If you’ve been a Christian for a while and are adamant about staying in The Word, you’ll know that society has always seen us as….different. In countries outside of America, people get heavily persecuted for their Faith. Not to say that we don’t experience hardship either, but typically only our feelings/pride are on the line, not so much our actual lives. So just think of it this way: By seeing how people react to your celibacy, you’re actually weeding out people who may not need to be around in the first place. If a friend constantly puts you down, criticizes you, and mocks you for doing what you believe to be right: Is this truly a friend? If your potential partner is so vehemently against waiting or wants to make you feel guilty about it, do you really believe this is the person that God wants for you?

Waiting Isn’t Passive

In other words: You have to make an effort to make this work! I love that Good and Franklin highlight this in their book as well. I believe some people have a false idea, thinking that “real” Christians should be able to depend on their Faith and will power alone. This is highly unrealistic! When you’re putting yourself in situations that could go South, can you really be upset when things actually do turn out wrong? If you put a steak in front of a dog, he doesn’t necessarily have to eat it but he has an open opportunity to do so. You’re increasing the likelihood of “taking the steak” when you put yourself in compromising situations. Dealing with this, you have to know yourself. What is going to help you be accountable? It could mean not staying out too late, maybe you don’t need to invite your partner over the house knowing you’ll be all alone. Or maybe you can enlist the help of a trustworthy friend to check up on the two of you. It can vary for everyone, but there does have to be some intentionality because leading to the next point:

Waiting Can Be Difficult (But it does get better)!

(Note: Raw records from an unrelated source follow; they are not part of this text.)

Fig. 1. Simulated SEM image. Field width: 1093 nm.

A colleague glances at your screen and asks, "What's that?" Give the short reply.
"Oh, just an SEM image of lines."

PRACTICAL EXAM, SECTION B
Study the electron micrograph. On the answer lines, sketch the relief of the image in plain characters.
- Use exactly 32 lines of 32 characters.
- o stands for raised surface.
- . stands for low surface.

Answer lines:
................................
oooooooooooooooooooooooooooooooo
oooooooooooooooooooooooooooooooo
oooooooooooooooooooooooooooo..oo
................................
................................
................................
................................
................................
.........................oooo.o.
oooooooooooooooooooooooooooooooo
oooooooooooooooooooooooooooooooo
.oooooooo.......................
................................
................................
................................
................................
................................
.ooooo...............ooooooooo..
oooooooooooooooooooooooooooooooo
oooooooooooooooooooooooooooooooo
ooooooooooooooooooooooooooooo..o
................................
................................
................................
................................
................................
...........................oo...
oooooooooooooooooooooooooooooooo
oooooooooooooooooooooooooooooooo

For most people, waiting isn’t exactly a cake walk. This is especially true if you’ve already had sex and are now making the change to hold off until you’re married.

Franklin and Good both agree that, at first, waiting can be very annoying because it feels like you’re thinking about “it” all the time. But eventually you’ll find that you’re going to have more time to work on yourself. What are some hobbies that you haven’t been into lately? How often are you reading your Bible and could you increase that activity? Instead of focusing on the thing that you can’t do, it’s a lot easier to focus on the things that you get to do with your time and thoughts. 

Rather than thinking of it as a ‘punishment’ or something you ‘have’ to do, it seems a lot better to get excited about the things you can accomplish, the relationships you can strengthen, and the relationship that’s going to be able to stand upon itself because it’s rooted in the right values and principles. But one thing that should be stressed, and I find it to be the most important is this: If you want to pursue the wait, do it for the right reasons!

What is the Right Reason? 

This may vary from person to person, but all I know is this: if you are waiting because of external pressure and reasoning, then you’re much more likely to view it as a punishment. Waiting has to be a choice that you make for yourself. For some people it is based on spiritual beliefs, and for others there may be more ordinary reasons such as personal satisfaction, the opportunity to focus on one’s goals, etc. Whatever the reason may be, it just has to be rooted in your own decision.

When I spoke with a close friend who has been steadfast in her waiting, she let me know that when she first made a promise to wait (at age 13 mind you) it was very much brought about by external pressure as well as fear put into her mind by elders. For her, this led her to believe a distorted view of what sex actually is. She became fearful in pursuing relationships because her family made her out to believe that every boy will only want ‘one thing’ from her. So, like a lot of people in her situation, she ended up rebelling…pretty hard. But as she grew older and realized that she  wasn’t feeling satisfied with herself, and even heavily disappointed in herself, she decided on her own terms to start waiting again. When she described this experience to me, she noted how free, liberated, and at peace she felt when she came to the decision herself to begin waiting. How she was able to focus more on The Word, rediscover herself, and begin to develop an understanding of healthy relationships (both romantic and platonic).

In any case, I feel that sex and relationships are a topic that aren’t discussed enough in the Christian community, or at least not in the correct way. It’s my personal belief that waiting would be much less of a taboo among Christian believers (because yes, not all of us are on the same page on this one) if we could just sit and have this conversation.